Seminal events and their protagonists are at the heart of Brendan Fullam's trilogy of hurling snapshots which concludes with this publication. Over more than 15 years Fullam, a bank manager now retired, called on many hurlers whose celebrity had faded without the panoply of modern media to protect it.
Armed with a ledger into which each interviewee wrote a brief reminiscence, Fullam assembled what has turned into an invaluable archive resource - including pieces on those long gone by the time he set out with his book.
In Hurling Giants, the second of the trilogy, Martin White - the last surviving member of Kilkenny's team in the epochal 1931 hurling final and two replays against Cork - is elegiacally described as feeling like "Oisin i ndiaidh na Feinne".
He wrote his piece in the ledger and burst into silent tears as he recalled his colleagues from 1931, all departed. The reader generally can't empathise with such emotional forces but everyone will share the sense of respect.
Legends of the Ash incorporates contemporary players such as Brian Lohan and Martin Storey and it is striking to see such celebrated players in the age of live television take their place in a hall of fame stretching back to include Sim Walton, captain of Kilkenny in 1912 when news of the narrow win over Cork was conveyed to an "enormous crowd gathered outside Kilkenny Post Office" by telegram.
Each entry is gently conveyed, the narrative speaking for itself: ranging from tributes to the Michaels, O'Hehir and O Muircheartaigh, through the assured memories of the likes of Donie Nealon and Justin McCarthy through careers less rewarded, like Terence McNaughton's.

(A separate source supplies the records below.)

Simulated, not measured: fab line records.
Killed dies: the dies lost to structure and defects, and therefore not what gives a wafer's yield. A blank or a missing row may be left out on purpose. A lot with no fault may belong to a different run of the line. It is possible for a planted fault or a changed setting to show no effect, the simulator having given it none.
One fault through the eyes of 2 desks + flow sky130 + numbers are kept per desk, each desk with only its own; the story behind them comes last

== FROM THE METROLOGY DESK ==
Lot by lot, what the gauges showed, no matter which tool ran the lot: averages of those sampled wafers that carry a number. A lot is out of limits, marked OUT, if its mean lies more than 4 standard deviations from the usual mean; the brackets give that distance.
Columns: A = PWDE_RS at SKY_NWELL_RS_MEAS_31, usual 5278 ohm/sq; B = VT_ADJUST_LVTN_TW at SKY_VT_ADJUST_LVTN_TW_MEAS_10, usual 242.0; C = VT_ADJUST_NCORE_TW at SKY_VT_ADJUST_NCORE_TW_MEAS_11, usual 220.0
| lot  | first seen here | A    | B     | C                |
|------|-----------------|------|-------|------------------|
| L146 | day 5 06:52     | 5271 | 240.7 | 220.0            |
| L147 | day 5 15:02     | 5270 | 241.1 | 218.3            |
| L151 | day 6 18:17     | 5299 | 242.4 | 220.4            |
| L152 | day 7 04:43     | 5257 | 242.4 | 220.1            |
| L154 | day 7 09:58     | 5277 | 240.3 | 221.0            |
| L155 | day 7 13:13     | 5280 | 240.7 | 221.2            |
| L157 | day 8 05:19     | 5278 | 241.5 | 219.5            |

It also takes in those blighted by the casual cruelty of the times such as Limerick's Tom McGarry whose virtuosity was exiled and lost to the League of Ireland when he dabbled in inter-firms soccer and drew down on himself the crass zealotry of Rule 27.
Offaly's Paddy Molloy may have reflected on his retirement that "I knew the legs wouldn't go. You don't give hurling up; it gives you up". Brendan Fullam, however, refutes him with these simply-told tales of ordinary people made extraordinary by their achievements - often, but happily no longer, half-forgotten.